Ultimately, it doesn’t really matter what you see but that you see it together.  And I think that’s what Petruchio is beginning to do here, in this act.  He wants Katherine to abandon her reliance upon the convention that has failed her and to adopt a new language that they will develop together.  Let the world believe what it wants to believe.  Behind closed doors, they will reinvent the game from scratch.

So, okay, I am back to my old romantic interpretation.  But two acts still remain.

A New Shakespeare Play?

Posted in Double Falsehood, The Plays with tags , , on 2010/03/15 by mattermind

Looks like I’m going to have to revise my blog header… again. According to the BBC, Arden is including a new play, “Double Falsehood” (ironic name!) in the collected works.

The play was first presented as a Shakespeare adaptation in the 17th Century but was later dismissed. Now, it seems, scholars have concluded more or less that a good portion of the work is in the Master’s hand — and that he likely collaborated on the rest with John Fletcher (of Two Noble Kinsmen fame, among others).

I’m most curious that the play may be a revision of an earlier, lost work called Cardenio. That, and it’s subject matter, which involves Cervantes, the writer of Don Quixote.

Double Falsehood was supposedly written in 1612, shortly after Don Quixote came out. We seldom think of it, but two of the greatest writers in the world were alive at the same time:

Cervantes: 1547-1616
Shakespeare: 1564-1616

That they knew of and were influenced by each other is thrilling, to say the least!

LINK

Make War Upon This Bloody Tyrant Time

Posted in The Sonnets with tags , , , , , on 2010/02/18 by mattermind

The Sonnets: 1-20

The Sonnets do not begin as I thought they would, which is hardly a surprise considering how well my assumptions have paid off on plays like Pericles or Timon of Athens.

Still, when I think “Shakespeare” and “sonnet,” the gushing of #18 leaps to mind:

Shall I compare thee to a summer’s day?
Thou art more lovely and more temperate:
Rough winds do shake the darling buds of May,
And summer’s lease hath all too short a date:
Sometime too hot the eye of heaven shines,
And often is his gold complexion dimmed,
And every fair from fair sometime declines,
By chance, or nature’s changing course untrimmed:
But thy eternal summer shall not fade,
Nor lose possession of that fair thou ow’st,
Nor shall death brag thou wander’st in his shade,
When in eternal lines to time thou grow’st,
So long as men can breathe, or eyes can see,
So long lives this, and this gives life to thee.

What I didn’t know until now is that this most famous of sonnets is one of the many — in fact, the majority — written to the “Fair Youth,” i.e. a guy.

Not that there’s anything wrong with that. It’s just the use of the words “lovely” and “darling” — I suppose they play into my heterosexual presuppositions, which is why the Sonnets as a whole can be so confounding.

I keep expecting medieval madrigals written by stalwart knights to fair and virtuous maidens espousing eternal love despite hopeless circumstances, unrequited love lofted to its highest expression.

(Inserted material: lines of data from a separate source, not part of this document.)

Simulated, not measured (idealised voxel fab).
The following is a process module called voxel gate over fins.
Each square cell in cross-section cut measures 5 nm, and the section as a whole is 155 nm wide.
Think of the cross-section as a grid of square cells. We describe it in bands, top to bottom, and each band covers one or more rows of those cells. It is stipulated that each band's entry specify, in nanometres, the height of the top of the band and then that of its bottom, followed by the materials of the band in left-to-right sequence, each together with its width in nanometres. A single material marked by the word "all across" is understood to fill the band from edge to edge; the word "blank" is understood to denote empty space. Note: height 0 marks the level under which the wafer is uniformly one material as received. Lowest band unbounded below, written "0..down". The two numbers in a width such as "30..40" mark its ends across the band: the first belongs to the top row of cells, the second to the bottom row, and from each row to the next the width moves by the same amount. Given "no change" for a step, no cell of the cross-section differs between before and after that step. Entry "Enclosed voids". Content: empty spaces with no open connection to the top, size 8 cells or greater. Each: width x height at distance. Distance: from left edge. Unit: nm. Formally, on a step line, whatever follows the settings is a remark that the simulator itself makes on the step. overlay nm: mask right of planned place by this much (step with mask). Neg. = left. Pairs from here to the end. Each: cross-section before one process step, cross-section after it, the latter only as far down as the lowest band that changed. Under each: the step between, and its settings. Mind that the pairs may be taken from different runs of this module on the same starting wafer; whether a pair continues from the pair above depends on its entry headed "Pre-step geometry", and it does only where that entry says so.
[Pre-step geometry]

Instead I get what sounds like exasperated patronizing to hurry the hell up and start cranking out grandkids (Sonnets 1-17) and wicked gender confusion in Sonnet #20.

It all makes me believe that there’s something else going on here. No wonder conspiracy theories spring up around these things! They confound easy interpretation, defying coherent surface patterns while all but begging for literary detective work to reveal their underlying code.

There are, however, two recurring metaphors that knit the early sonnets together: the brutal (and imminent) passage of time and the in/ability of art (the sonnets themselves, in this case) to overcome it.

One moment, the poet is incapable of rendering the beauty of the gorgeous youth and only children might preserve his immortality. But as the sonnets roll by, the writer’s confidence grows, till by Sonnet #18 he’s throwing down the gauntlet and daring, “So long lives this, and this gives life to thee.”

He’d been stuck till then in that one-note groove, a carpe diem of sorts to the Fair Youth to make copies of himself while he is still young and capable.

The tone thus far between men has hardly been sexual. In fact, the writer continuously exhorts the boy to husband a maiden who would gladly have him till her garden (Shakespeare’s words, not mine). The advice is bluntly stated: namely, to breed, which is odd, really, coming from an older male admirer who is supposedly in love with him.

If it’s truly homosexual love being expressed between the writer and the Fair Youth, why is he disappointed that the object of his adoration has, you know, a penis? Wouldn’t most gay lovers delight in that very — um, this is getting weird — appendage?

And for a woman wert thou first created,

Till nature as she wrought thee fell a-doting,

And by addition me of thee defeated

By adding one thing to my purpose nothing.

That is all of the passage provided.